Why `Wolf’ List Shouldn’t Be Released

Jordan_Belfort_-_May_30,_2010
[Photo: Flickr]
My former colleague Susan Antilla had a nice piece in the New York Times recently on a judge’s decision to keep confidential the list of victims preyed upon by Jordan Belfort, the self-proclaimed “Wolf of Wall Street.” A TV news magazine had requested the judge release the name of Belfort’s 1,300 victims.

As Antilla reported:

The potential harm that could come from releasing the list to the public is “substantial,” wrote Judge John Gleeson of Federal District Court in Brooklyn, citing the danger of “sucker lists” coveted by fraudsters on the prowl for easy marks.

It’s good to see a federal judge recognizing the public harm that could be caused by releasing this information. As Antilla points out, these “sucker lists” are highly valued by other scammers. While it may defy common sense, the fact is that someone who’s been cheated once is more likely to fall victim again. The crooks know it, and they covet these lists.

Belfort, of course, has turned the whole world into his sucker list, having written a best-selling book about his schemes and then conning Hollywood into glorifying it in film.  Belfort has done little to repay the victims on the list. As Gleeson pointed out, releasing their names would only compound their insult and injury.
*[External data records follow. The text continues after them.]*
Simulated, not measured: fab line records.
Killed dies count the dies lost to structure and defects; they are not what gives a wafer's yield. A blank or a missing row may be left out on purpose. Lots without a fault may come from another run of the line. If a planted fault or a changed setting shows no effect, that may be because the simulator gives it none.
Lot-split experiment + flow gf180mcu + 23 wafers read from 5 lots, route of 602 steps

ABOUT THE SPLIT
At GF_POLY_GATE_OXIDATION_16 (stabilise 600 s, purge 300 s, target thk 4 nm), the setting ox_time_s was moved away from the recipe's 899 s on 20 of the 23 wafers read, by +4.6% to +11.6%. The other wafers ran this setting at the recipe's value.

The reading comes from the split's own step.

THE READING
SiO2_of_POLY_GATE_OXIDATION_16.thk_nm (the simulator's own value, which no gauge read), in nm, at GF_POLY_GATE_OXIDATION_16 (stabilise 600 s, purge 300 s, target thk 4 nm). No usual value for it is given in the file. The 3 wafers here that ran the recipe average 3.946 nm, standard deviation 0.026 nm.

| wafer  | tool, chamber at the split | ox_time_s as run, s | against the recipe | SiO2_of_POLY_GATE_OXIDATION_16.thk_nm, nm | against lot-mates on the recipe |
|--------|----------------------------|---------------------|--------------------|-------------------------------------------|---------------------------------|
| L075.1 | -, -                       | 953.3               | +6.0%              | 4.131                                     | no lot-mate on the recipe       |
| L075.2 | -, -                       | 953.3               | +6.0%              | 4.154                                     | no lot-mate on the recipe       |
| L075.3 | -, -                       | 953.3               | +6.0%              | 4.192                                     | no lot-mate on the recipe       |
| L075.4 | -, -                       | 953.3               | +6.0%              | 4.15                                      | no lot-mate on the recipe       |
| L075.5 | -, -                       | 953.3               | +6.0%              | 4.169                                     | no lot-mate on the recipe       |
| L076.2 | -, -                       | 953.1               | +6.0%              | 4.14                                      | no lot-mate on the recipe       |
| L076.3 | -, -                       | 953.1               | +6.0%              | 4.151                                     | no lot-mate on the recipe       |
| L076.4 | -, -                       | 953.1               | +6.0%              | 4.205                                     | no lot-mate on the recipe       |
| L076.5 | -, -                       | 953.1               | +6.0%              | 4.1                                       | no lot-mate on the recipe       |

Unfortunately, the issue of selling or releasing sucker lists isn’t unique to Belfort’s case. The issue is far more common in bankruptcy cases, and many bankruptcy judge’s don’t share Gleeson’s views. In a bankruptcy, the judge is obligated to maximize the recovery for the estate, and often the “mullet list” is the only asset of value remaining when a scam company goes bankrupt. I wrote about a lot of oil and gas boiler rooms in the late ’80s and early ’90s, and I was amazed at how often a company would file for bankruptcy and sell its sucker list to another company, often founded by many of the same scammers who would then target the same victims.

Too often, we want to dismiss the victims of investment scams as gullible or ignorant, but con men know how to play our emotions against us. I once wrote about a Dallas con man who conned the prosecuting attorney who had sent him to prison for securities fraud years earlier. When I asked the attorney how he could have invested with someone he knew was so dishonest, he said he thought the con man had reformed.

The point is that everyone is vulnerable. In fact, the more sure you are you won’t get conned, the more vulnerable you are. The con men will pick up on that certainty and use it against you. Financial frauds, after all, are designed to separate you from your money. All the more reason that lists like Belfort’s need to remain locked away.